Anonymous apps are the latest — and most controversial — social media trend in China.
There are now more than 20 anonymous social network apps in China, with eight new ones launched in June alone.
Proponents note that the apps “fulfill people’s need to gossip,” according to Want China Times. Anonymous posting allows users to vent and share private concerns without worrying about the repercussions of sharing sensitive information.
Wang Xiujian, founder and CEO of Dajie.com, added that such apps provide a space for people to “complain about their jobs without fear of reprisals.” Wang’s company recently launched the Tusi (Toast in English) anonymous social app, and she says that 70 percent of its current content has to do with the workplace.
According to a worker from Wumi that developed Mimi (secret in Chinese), the anonymous app with the highest current number of users, these apps also allow users to seek advice from friends and peers without having to openly share personal information. Some considered Mimi a knock off of the US-made app Secret.
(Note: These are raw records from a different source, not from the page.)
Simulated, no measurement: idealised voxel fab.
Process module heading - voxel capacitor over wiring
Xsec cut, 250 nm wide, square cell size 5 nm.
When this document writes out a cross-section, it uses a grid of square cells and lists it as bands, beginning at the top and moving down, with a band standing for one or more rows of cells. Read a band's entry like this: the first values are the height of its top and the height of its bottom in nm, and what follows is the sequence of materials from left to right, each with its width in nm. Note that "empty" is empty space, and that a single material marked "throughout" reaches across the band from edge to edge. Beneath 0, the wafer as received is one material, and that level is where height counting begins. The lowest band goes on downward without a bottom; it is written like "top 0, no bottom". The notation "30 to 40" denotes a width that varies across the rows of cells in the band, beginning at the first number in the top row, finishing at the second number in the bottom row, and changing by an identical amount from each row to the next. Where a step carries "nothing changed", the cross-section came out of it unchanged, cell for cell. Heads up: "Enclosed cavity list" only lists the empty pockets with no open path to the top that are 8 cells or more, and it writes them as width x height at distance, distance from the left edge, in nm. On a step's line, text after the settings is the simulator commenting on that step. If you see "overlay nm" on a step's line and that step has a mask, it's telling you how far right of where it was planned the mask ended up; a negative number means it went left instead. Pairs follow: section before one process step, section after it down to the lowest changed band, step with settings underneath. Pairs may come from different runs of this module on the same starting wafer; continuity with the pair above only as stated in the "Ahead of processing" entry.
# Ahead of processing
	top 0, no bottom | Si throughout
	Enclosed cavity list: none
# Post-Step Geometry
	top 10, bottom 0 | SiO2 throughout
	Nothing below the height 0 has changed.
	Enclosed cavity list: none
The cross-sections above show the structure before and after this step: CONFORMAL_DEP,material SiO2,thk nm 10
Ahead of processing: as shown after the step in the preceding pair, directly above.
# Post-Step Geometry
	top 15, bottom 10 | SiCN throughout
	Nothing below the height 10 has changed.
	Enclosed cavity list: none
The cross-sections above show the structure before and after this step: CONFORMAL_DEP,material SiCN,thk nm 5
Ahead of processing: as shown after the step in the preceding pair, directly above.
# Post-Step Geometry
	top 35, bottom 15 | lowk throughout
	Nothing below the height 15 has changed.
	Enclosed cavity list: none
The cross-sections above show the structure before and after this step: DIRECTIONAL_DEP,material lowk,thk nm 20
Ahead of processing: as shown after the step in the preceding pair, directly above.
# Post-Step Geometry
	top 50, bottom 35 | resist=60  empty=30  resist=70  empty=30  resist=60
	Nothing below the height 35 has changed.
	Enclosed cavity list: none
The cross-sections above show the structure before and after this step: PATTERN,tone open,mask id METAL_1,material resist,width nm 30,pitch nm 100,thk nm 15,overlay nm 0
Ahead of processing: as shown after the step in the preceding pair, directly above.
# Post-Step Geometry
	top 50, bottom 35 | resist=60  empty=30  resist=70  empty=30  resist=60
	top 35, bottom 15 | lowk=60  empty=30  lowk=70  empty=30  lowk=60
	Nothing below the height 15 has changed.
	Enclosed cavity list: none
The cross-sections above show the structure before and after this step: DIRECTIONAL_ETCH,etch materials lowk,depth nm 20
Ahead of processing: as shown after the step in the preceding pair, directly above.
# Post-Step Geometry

Since the new apps do not require users to register before posting, they also generate a considerable amount of content. If their popularity continues to grow, anonymous apps would “stimulate commercialization through advertising, games and entertainment, value-added and payment services.”
Others are less optimistic, noting that such apps can also generate verbal abuse and, despite their anonymity, can become platforms for personal attacks. For this reason, apps must regulate posts if they are to keep their user base and survive in the market.